I'm encountering a hard to track down bug on MacOS in an OpenCL-based application. In a release build my code crashes with a SIGABRT at some point, in a release build I get an EXC_BAD_INSTRUCTION
on a thread obviously managing some lib dispatch / GCD stuff (com.apple.libdispatch-manager
). Note that I do not call any GCD related things myself, so I assume this is done by the Apple OpenCL runtime in the background.
The context is a benchmarking application that measures latency between enqueuing CL commands and receiving the CL_COMPLETE
callback for various ways of accessing the CL buffers. You'll find the code below. The error only occurs for one of the three available CL Devices in my MacBook Pro (AMD Radeon Pro 555 Compute Engine).

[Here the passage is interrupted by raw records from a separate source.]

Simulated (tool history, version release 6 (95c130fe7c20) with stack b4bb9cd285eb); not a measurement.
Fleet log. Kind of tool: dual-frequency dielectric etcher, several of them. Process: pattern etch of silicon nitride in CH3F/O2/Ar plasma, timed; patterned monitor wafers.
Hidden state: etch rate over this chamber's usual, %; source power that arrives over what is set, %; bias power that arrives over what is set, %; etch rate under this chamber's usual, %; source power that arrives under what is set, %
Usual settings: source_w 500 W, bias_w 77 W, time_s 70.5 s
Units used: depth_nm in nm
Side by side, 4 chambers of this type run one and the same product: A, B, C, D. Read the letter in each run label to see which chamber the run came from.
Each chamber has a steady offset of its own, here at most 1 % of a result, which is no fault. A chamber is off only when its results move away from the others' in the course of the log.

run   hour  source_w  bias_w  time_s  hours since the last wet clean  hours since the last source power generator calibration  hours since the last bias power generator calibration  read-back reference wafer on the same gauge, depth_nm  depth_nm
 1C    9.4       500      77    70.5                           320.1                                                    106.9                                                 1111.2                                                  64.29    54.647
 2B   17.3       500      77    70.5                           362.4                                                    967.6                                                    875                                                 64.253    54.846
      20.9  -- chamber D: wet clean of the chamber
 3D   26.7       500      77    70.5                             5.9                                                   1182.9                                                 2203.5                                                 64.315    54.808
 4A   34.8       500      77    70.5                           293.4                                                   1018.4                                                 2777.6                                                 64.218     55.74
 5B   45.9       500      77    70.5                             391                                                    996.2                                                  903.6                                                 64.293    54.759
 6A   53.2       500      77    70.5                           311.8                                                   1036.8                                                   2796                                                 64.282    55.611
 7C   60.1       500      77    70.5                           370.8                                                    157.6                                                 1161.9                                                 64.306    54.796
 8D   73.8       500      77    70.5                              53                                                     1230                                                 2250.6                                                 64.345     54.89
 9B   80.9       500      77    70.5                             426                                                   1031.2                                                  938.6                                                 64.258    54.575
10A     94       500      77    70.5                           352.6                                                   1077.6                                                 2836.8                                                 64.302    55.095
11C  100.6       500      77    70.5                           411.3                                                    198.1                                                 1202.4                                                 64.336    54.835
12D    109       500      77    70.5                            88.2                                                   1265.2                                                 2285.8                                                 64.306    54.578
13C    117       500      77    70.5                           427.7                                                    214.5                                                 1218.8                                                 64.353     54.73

Relevant part of the code:
nlohmann::json performTestUseHostPtr()
{
nlohmann::json results;
std::vector<cl::Event> inputBufferEvent (1);
std::vector<cl::Event> outputBufferEvent (1);
std::vector<cl::Event> kernelEvent (1);
for (auto size : testSizes)
{
std::vector<float> inputBufferHost (size);
std::vector<float> outputBufferHost (size);
cl::Buffer inputBuffer (context, CL_MEM_USE_HOST_PTR | CL_MEM_READ_ONLY, size * sizeof (float), inputBufferHost.data());
cl::Buffer outputBuffer (context, CL_MEM_USE_HOST_PTR | CL_MEM_WRITE_ONLY, size * sizeof (float), outputBufferHost.data());
void* inputBufferMapped = queue.enqueueMapBuffer (inputBuffer, CL_TRUE, CL_MAP_WRITE_INVALIDATE_REGION, 0, size * sizeof (float));
std::memcpy (inputBufferMapped, testData.data(), size * sizeof (float));
kernel.setArg (0, inputBuffer);
kernel.setArg (1, outputBuffer);
for (int i = 0; i < numTests; ++i)
{
startTimes[i] = my::HighResolutionTimer::now();
queue.enqueueUnmapMemObject (inputBuffer, inputBufferMapped, nullptr, &inputBufferEvent[0]);
inputBufferEvent[0].setCallback (CL_COMPLETE, setTimestampCallback, &unmapCompletedTimes[i]);
queue.enqueueNDRangeKernel (kernel, cl::NullRange, cl::NDRange (size), cl::NullRange, &inputBufferEvent, &kernelEvent[0]);
kernelEvent[0].setCallback (CL_COMPLETE, setTimestampCallback, &kernelCompletedTimes[i]);
void* outputBufferMapped = queue.enqueueMapBuffer (outputBuffer, CL_FALSE, CL_MAP_READ, 0, size * sizeof (float), &kernelEvent, &outputBufferEvent[0]);
outputBufferEvent[0].setCallback (CL_COMPLETE, setTimestampCallback, &mapCompletedTimes[i]);
inputBufferMapped = queue.enqueueMapBuffer (inputBuffer, CL_TRUE, CL_MAP_WRITE_INVALIDATE_REGION, 0, size * sizeof (float), &kernelEvent, nullptr);
// --- Release build error seems to happen somewhere here ---
queue.finish();
std::memcpy (inputBufferMapped, outputBufferMapped, size * sizeof (float));
queue.enqueueUnmapMemObject (outputBuffer, outputBufferMapped);
queue.finish();
}
queue.enqueueUnmapMemObject (inputBuffer, inputBufferMapped);
results["vecSize=" + std::to_string (size)] = calculateTimes();
queue.finish();
}
return results;
}
Notes:
I checked the error codes of all CL calls, all return CL_SUCCESS
, just removed them in the code above for a better overview.
I marked the line where I roughly assume the error to happen, this is based on inserting print-statements in the release-version and watching which points of the code were completed before the fault occurs. Inserting a print statement above the queue.finish();
statement furthermore lets the bug disappear, so this is likely to be something timing related.
Update:
When inserting a short sleep in the line where I assumed the error to happen and running a debug build it now also triggers a SIGABRT. Additionally I can find the following prints on the console:
OpenCLLatencyTests(17903,0x10012a5c0) malloc: tiny_free_list_remove_ptr: Internal invariant broken (next ptr of prev): ptr=0x1003052d0, prev_next=0x0
OpenCLLatencyTests(17903,0x10012a5c0) malloc: *** set a breakpoint in malloc_error_break to debug
Signal: SIGABRT (signal SIGABRT)
E0412 11:55:02.898913 233472000 ProtobufClient.cpp:63] No such process
Question:
- Can anyone spot an obvious error in my code?
- If not, are there any known bugs in the Apple OpenCL implementation that could cause errors like that?